The partial current densities of the C-Cu300 and C-Cu400 electrodes also exceeded 200 mA/cm², similar to the C-Cu500 electrode, indicating only a slight increase in active sites with further increases in the sputtering layer thickness (Figure 4b).

The C₂⁺ products for the sputtered Cu electrodes on the carbon paper substrate were predominantly C₂H₄ and C₂H₅OH. A comparison of the C-Cu100 and C-Cu300 electrodes revealed that C₂H₄ selectivity ranged from 17% to 31% for C-Cu100 and from 29% to 39% for C-Cu300. Similarly, C₂H₅OH selectivity ranged from 13% to 24% for C-Cu100 and from 14% to 24% for C-Cu300 (Figure 4c). Notably, the FEC₂H₄ for C-Cu300 was significantly higher than that for C-Cu100 and remained stable even at the high current density of 300 mA/cm². Furthermore, as shown in Figure 4d, the C₂H₄/C₂H₅OH ratio in terms of Faradaic efficiency increased progressively with sputtering layer thickness but decreased with rising current density.
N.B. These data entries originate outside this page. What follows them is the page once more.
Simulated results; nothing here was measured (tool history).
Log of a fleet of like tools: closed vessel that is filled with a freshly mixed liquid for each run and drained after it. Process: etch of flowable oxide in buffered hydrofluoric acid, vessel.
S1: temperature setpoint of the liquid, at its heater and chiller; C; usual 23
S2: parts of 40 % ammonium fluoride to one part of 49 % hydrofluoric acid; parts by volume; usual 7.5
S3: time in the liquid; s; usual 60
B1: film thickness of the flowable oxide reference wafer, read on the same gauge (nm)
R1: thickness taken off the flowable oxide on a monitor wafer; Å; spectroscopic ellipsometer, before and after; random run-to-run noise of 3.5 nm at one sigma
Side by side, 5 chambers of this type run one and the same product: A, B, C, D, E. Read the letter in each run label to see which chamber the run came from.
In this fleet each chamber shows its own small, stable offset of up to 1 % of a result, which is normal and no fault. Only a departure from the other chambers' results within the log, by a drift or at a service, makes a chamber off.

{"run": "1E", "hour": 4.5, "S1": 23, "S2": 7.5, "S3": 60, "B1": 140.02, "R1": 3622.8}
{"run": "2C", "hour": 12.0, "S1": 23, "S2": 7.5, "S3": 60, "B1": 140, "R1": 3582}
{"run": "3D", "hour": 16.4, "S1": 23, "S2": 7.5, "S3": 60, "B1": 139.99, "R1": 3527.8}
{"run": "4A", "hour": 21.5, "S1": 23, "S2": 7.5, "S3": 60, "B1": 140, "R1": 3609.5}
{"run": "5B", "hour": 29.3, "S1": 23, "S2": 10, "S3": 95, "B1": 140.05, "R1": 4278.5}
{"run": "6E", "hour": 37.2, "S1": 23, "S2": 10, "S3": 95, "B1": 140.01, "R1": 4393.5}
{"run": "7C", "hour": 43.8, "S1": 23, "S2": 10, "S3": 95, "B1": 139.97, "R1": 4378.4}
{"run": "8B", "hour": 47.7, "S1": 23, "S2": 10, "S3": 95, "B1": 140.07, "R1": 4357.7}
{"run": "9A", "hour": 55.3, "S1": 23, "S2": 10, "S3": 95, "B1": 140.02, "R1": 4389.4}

The CO₂ reduction performance of Cu/PTFE electrodes was also evaluated. Figure 5a–e shows the distribution of FEH₂, FECO, and FEC₂⁺ for Cu/PTFE electrodes with varying sputtering thicknesses as a function of current density. As the current density increased from 100 to 300 mA/cm², FECO gradually decreased, while FEC₂⁺ increased, following a trend similar to that observed for Cu/CP electrodes. The acceleration of C–C coupling kinetics at higher current densities favored the formation of C₂⁺ products. For the P-Cu200 electrode, FECO decreased from 13% at 100 mA/cm² to 4% at 300 mA/cm², while FEC₂⁺ increased from 65% to 66%. Across all Cu/PTFE electrodes, the highest C₂⁺ selectivity was achieved at a current density of 200 mA/cm², with FEC₂⁺ values of 66%, 67%, 72%, 72%, and 62% for P-Cu100, P-Cu200, P-Cu300, P-Cu400, and P-Cu500, respectively (Figure 5e).

It is noteworthy that thicker sputtering layers may reduce pore sizes, hindering the diffusion of CO₂ and H₂O and consequently decreasing the electrocatalytic CO₂RR activity. Additionally, higher current densities were found to promote CH₄ formation, particularly for P-Cu100 and P-Cu500 electrodes. The FE_CH4 of the P-Cu100 electrode increased from 1% to 9%, while that of the P-Cu500 electrode increased from 0.1% to 5%, indicating that enhanced protonation by *H likely contributed to CH₄ generation. Compared to Cu/CP electrodes, Cu/PTFE electrodes consistently exhibited lower FEH₂ and FECO (below 10%) while maintaining higher FEC₂⁺ across a broad range of current densities, with C₂⁺ products predominantly consisting of C₂H₄ and C₂H₅OH.

As the current density increased from 100 to 300 mA/cm², the FEC₂⁺ of the Cu/PTFE electrodes initially rose but then declined. For example, the FEC₂⁺ of the P-Cu500 electrode increased from 58% to 62% before dropping to 46%, while the FEC₂⁺ of the P-Cu200 electrode remained relatively stable throughout (Figure 6a). A similar trend in the partial current densities of C₂⁺ products was observed across all Cu layer thicknesses as the current density increased (Figure 6b). According to Figure 6c, C₂H₄ was the predominant product among the C₂⁺ species. Notably, the P-Cu300 electrode exhibited the highest FEC₂H₄/FEC₂H₅OH ratio of 2.41 at 100 mA/cm², while the P-Cu500 electrode showed the lowest ratio of 0.91 at the same current density (Figure 6c). In comparing the FEH₂ and FECO of the P-Cu100 and P-Cu400 electrodes, it was evident that FEH₂ for both electrodes increased significantly at current densities above 200 mA/cm², whereas FECO gradually decreased.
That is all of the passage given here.